Langtags Internet-Draft v-01 now online...
Addison Phillips [wM]
aphillips at webmethods.com
Sun Dec 7 20:30:58 CET 2003
Thanks for the note.
> Many of us rely on the ASCII to be able to make comparisons. Please,
> please: don't publish cruddy text files and assume that people will
> make do with the PDF.
My text files are prepared fairly carefully, but this is the first time I
have been the author/editor of an Internet-Draft. There are tools (not
pointed to anywhere) for helping with this sort of thing, but I wasn't aware
of them when I started on this (despite looking), so I don't have such
niceties as hanging indents. The text file isn't THAT bad, especially for
something authored in another format.
Now I have xsl2rfc handy and will use that on future drafts. I'm used to
working with xML and you should get results more consistent with other I-Ds.
> >Mark and I are drafting a list of changes from RFC3066 for the
> next draft.
> >I'll also include an index in that version.
> I, for one, cannot follow what is going on in this document without
> such a list. I'm not just being lazy here: there appear to be
> significant protocol changes that I can't pick apart in the text.
There are extensive protocol changes and additions.
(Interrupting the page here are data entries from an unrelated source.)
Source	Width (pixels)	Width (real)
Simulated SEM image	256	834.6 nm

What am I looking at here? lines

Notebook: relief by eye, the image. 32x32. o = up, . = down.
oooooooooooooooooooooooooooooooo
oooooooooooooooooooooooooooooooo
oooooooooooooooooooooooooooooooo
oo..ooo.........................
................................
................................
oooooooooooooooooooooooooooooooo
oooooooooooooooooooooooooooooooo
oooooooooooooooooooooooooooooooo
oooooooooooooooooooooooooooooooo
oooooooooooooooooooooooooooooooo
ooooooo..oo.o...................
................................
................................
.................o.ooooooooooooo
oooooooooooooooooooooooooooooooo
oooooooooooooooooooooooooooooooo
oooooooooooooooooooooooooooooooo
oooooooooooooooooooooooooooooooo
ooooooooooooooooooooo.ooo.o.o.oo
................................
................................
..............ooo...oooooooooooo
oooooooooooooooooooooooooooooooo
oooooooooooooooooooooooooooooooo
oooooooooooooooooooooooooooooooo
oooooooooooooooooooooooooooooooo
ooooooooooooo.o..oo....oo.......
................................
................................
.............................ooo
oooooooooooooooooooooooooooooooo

> On an unrelated note, the thread about ISO 639-[3-6] makes me very
> cautious about this proposal. I agree with the desire not to allow
> IANA to be an end-run around the ISO process. However, it now sounds
> like the ISO process has become much more chaotic and nearly
> impossible to follow.
Part of this proposal's purpose (but not all of its purpose) is to address
stability concerns about ISO639 and ISO3166. I am a firm believer that these
standards and their RAs should be allow to do their work, that RFC3066
should not compete with that work, and that IANA not be used as a stalking
horse for registration.
At the same time, there are known *potential* issues with stability,
"ownership" and other policy issues with the ISO standards and this draft
also proposes mechanisms for dealing with those when and if they arise in
This draft doesn't deal with proposed or potential future ISO639-x
standards, and, speaking purely on a personal level, I wouldn't want to
incorporate any of them, at least until I'd had a chance to see them. In
fact, one could argue that RFC3066 only exists because ISO639 doesn't
describe languages that well on its own, so those ISO efforts might lead to
new approachs in the future for language tags. We'll see. In the meantime,
this draft does deal with nagging issues in RFC3066.